The Spy and the Traitor

The Spy and the Traitor by Ben Macintyre details the extraordinary story of one of the most important Russian spy in history. There’s always the saying that a person had single-handedly changed the course of history, and nowhere could that be more true than with the story of Oleg Gordievsky. As with so many other spy stories throughout history, this almost reads as a fiction novel at certain points in the story. It’s just incredible and unbelievable at the same time. The amount of time and effort poured forth by both the author and Oleg himself to get this story out must have been a massive effort yet here we are with this book.

“The relationship between a person and the state is one thing, and the relationship of two loving people is completely different.”

Leila Gordievsky

The last 30% of this book must have been one of the most thrilling non-fiction I’ve read in quite some time. The events really did play out like a long movie sequence in my head. The author’s writing style leaves nothing to the imagination. It’s upfront and presents the facts with precision but, more importantly, without boring the readers with details that likely either won’t matter or will be forgotten soon afterward. The chapters always ends with you wanting to continue with the story without it needing to be a cliffhanger. At around 400+ pages, it’s still considered a fairly long read for many, but time just flew by while I was chopping away at the pages.

Once you knew a man’s weakness, you could snare and manipulate him. Disloyalty was not a sin, but an operational tool.

Ben Macintyre

One thing of note though is that the publisher shouldn’t have put the photos along with the captions in between the later chapters, which spoiled the ending. Obviously, many readers such as myself have zero clue on who Oleg is prior to reading this book, and so we had no idea whether he would have survived or not during his various return trips to Moscow. The pictures have clearly spoiled a few of those assumptions prior to the conclusion of the book. Although it was still exhilarating to read, nonetheless, certain pictures should have been published after the story had ended.
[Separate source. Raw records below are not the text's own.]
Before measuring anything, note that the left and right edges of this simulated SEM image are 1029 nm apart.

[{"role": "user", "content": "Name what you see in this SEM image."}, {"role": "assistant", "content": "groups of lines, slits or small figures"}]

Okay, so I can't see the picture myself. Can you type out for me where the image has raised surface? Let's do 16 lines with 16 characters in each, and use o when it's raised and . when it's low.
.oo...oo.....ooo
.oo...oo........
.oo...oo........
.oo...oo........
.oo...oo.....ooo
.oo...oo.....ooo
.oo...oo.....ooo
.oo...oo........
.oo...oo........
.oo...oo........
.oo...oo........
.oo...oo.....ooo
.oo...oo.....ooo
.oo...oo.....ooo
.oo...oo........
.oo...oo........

“Fear by night, and a feverish effort by day to pretend enthusiasm for a system of lies, was the permanent condition of the Soviet citizen.”

Robert Conquest

Make no mistake about it. The Spy and the Traitor makes for a must-read if you’re looking for some spy action. Although Oleg did very much to help the world better understand the mindset of the Russians during the Cold War, this story as presented by the author isn’t intended to be a deep dive into that psychology itself. If you’re interested in learning of the actual Cold War itself, more reading would be necessary elsewhere. As it stands, though, it still made for a breathless read for amateur history buffs like myself, especially during and after the second world war era.